Skip to content
Manoj Awasthi edited this page Nov 21, 2016 · 5 revisions

Architecture

In a glow program, datasets are linked together by computation steps. Each dataset can be partitioned into dataset shards. Each computation step can also be partitioned into computation tasks.

Glow makes full use of Golang's channel feature.

In local mode, data are fed into computation tasks by input channel(s), and output also via a channel to a new dataset.

In distributed mode, a group of tasks will run together in a server, pulling its own input data from remote dataset shards. The output are streamed to local disk, which will be pulled by downstream task groups. All these plumbing work are hidden from the computation, since the tasks only read from inputs and write to output via common go channels.

Architecture in distributed mode

Here are the components in distributed mode. Master, Agents, Driver and TaskGroup.

Glow Master

Master collects resource infromation from agents. Resources are CPU, memory, allocated CPUs, allocated memory, etc.

Currently there is only a single master. But since the master only has soft states from agents, we can easily extend it to a master cluster to avoid SPOF.

Glow Agent

An agent wears several hats:

  1. reports system resources and usage to master via heartbeats.
  2. accepts tasks from driver program.
  3. fetches the binary executable from driver program.
  4. starts the executable in task mode.
  5. accepts remote reads and local writes for a dataset.

Driver program

Driver program is actually just the code that glow users write. If executed with "-glow" option, it will drive the distributed execution.

  1. creates optimized execution plan, grouping tasks into task groups.
  2. requests resources from master.
  3. allocates tasks to assigned servers.
  4. if a dataset has input or output channels, it writes to or receives from those datasets.
  5. after the flow finishes, it cleans up intermediate datasets generated during run time.

TaskGroup program

Tasks usually can be grouped together. A taskgroup program also uses the same binary executable file as the driver program, but in task mode.
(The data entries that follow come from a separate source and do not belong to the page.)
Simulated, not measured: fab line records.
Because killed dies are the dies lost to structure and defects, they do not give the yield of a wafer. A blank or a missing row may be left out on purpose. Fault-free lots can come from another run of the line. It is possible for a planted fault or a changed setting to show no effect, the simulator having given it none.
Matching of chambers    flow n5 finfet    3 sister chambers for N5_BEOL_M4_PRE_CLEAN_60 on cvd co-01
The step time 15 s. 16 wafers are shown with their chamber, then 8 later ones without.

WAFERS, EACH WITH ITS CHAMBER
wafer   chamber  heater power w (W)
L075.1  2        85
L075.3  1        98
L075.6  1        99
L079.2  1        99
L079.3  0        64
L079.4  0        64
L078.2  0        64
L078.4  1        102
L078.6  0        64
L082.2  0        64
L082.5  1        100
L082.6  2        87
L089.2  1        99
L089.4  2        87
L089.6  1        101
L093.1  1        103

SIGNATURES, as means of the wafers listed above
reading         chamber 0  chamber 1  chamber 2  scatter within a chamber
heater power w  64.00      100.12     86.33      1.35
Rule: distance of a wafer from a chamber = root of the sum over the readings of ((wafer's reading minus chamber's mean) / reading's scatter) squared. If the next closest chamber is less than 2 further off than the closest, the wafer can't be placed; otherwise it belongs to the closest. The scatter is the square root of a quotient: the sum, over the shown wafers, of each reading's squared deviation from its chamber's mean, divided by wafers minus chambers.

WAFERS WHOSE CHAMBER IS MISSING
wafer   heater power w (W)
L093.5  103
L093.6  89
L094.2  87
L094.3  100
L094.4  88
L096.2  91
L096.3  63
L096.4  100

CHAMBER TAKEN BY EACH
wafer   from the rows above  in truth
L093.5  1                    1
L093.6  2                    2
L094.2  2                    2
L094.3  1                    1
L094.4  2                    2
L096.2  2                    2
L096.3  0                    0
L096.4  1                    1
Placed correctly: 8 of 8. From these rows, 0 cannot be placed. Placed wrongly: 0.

  1. setup inputs and outputs for the tasks.
  2. execute the tasks.

How executions are moved to remote servers?

One of the Golang's lacking feature is the capability to dynamically move execution closure across network. AFAIK it will not be possible any time soon. Given current situation, Glow is designed to just move the whole binary code, but run in different modes, i.g., task mode and driver mode.

However, the implication is that the computation flow will be static. The flow graph can not be changed. One future way to allow dynamic flow is to pre-register all the flows, and dynamically choose one or several flows to run.